From Advertising Week to Shop.org to the IAB Summit to Ad:Tech, media properties (both traditional and new), corporate marketers and interactive agencies have been happily proclaiming that “users are in control,” and that’s a good thing!

At the various tech, advertising and commerce conferences I have attended in NYC over the past weeks, dozens of media execs--buyers, sellers, planners and analysts--heralded a new consumer led social media marketing revolution: 

"MySpace-Facebook $200 billion ‘Digital Millennials’"
“The economic opportunity is enormous if your brand reaches out to this group and allows them to engage in their social network within the customer journey.”

Yahoo vs. MySpace, Facebook, Digg, YouTube
"Embrace content ‘produced by ordinary people’ and ‘get influence on your side’ via Yahoo Answers, Yahoo 360…every ‘one’ creator of content leads to ten synthesizers of content and then 100 coveted consumers. Yahoo can make ‘your’ brand part of ‘their’ identities."

At the same time, however, a sobering dose of real world pragmatism was injected at the conferences by corporate marketers and seasoned advisors that serve them:

Coca-Cola: Will Google Sponsored Video really sell cases of Coke?
"How many more cases of Coke am I selling? I don’t know."

HP: Social networking not marketer friendly
"People involved in social networking tend not to trust products advertised in the social network."

"MySpace: What are 62,171 friends worth?"
"Most online programs do not result in ‘big numbers.’ How do we get clients to value it?"

Can Web 2.0 user engagement be measured?
"Engagement is about accountability, you are what your results are, business has to grow measurably."

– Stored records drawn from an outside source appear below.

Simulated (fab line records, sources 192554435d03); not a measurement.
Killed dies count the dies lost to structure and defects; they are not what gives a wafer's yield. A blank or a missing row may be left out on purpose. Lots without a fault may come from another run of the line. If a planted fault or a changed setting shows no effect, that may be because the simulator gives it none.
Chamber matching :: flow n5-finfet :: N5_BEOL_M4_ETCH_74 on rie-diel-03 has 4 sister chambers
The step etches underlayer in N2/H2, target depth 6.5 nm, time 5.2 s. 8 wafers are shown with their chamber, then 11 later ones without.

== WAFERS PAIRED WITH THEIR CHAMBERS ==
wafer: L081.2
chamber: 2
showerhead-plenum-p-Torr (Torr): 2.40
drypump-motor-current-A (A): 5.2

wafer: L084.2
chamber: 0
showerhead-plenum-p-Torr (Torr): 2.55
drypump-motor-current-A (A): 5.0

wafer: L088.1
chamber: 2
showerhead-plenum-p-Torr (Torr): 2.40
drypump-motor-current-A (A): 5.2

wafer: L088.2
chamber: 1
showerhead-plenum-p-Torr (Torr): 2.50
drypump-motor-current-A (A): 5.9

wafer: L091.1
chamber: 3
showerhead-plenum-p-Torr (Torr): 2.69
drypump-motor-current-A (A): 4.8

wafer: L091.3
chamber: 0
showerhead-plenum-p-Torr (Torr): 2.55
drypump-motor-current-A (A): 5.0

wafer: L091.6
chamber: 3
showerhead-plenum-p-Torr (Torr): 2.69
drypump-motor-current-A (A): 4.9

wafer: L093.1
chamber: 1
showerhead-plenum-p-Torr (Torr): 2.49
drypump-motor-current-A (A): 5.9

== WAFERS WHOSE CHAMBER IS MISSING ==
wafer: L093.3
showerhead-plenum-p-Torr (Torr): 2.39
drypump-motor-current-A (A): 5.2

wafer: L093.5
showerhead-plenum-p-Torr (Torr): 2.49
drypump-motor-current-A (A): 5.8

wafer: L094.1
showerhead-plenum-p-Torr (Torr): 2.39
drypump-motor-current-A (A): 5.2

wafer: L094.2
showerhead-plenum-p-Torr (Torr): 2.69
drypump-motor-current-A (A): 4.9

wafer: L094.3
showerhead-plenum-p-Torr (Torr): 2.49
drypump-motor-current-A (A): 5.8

Coca-Cola Interactive Marketing and HP Interactive Marketing are open to investing more in social media, if ROI can be proven and if the financial rewards outweigh the brand risks.

Isobar and Mediaedge:cia want to spur more client investment in social media, if bottom-line results can be demonstrated and measured.

Suzie Reider, CMO of YouTube, and long-time media professional, surprisingly expressed dismay that prospective marketers at YouTube are asking for quantitative evidence of the worth of the YouTube clip culture, such as a “Dynamic Logic” marketing effectiveness study (see "YouTube on marketers: Won't be 'messing it up'").

While the “community” is in control at YouTube and other social media properties, corporate marketers are making it known that they are in control of marketing spends at the properties.

Although social media is very user-friendly, it is not yet sufficiently marketer friendly.

The lack of a proven ROI in online social media, coupled with inherent brand risks in online social networking, are deterring corporate marketing investments in MySpace, Facebook, YouTube, Google Video…

ALSO: "Web 2.0 hype: Popularity without profits"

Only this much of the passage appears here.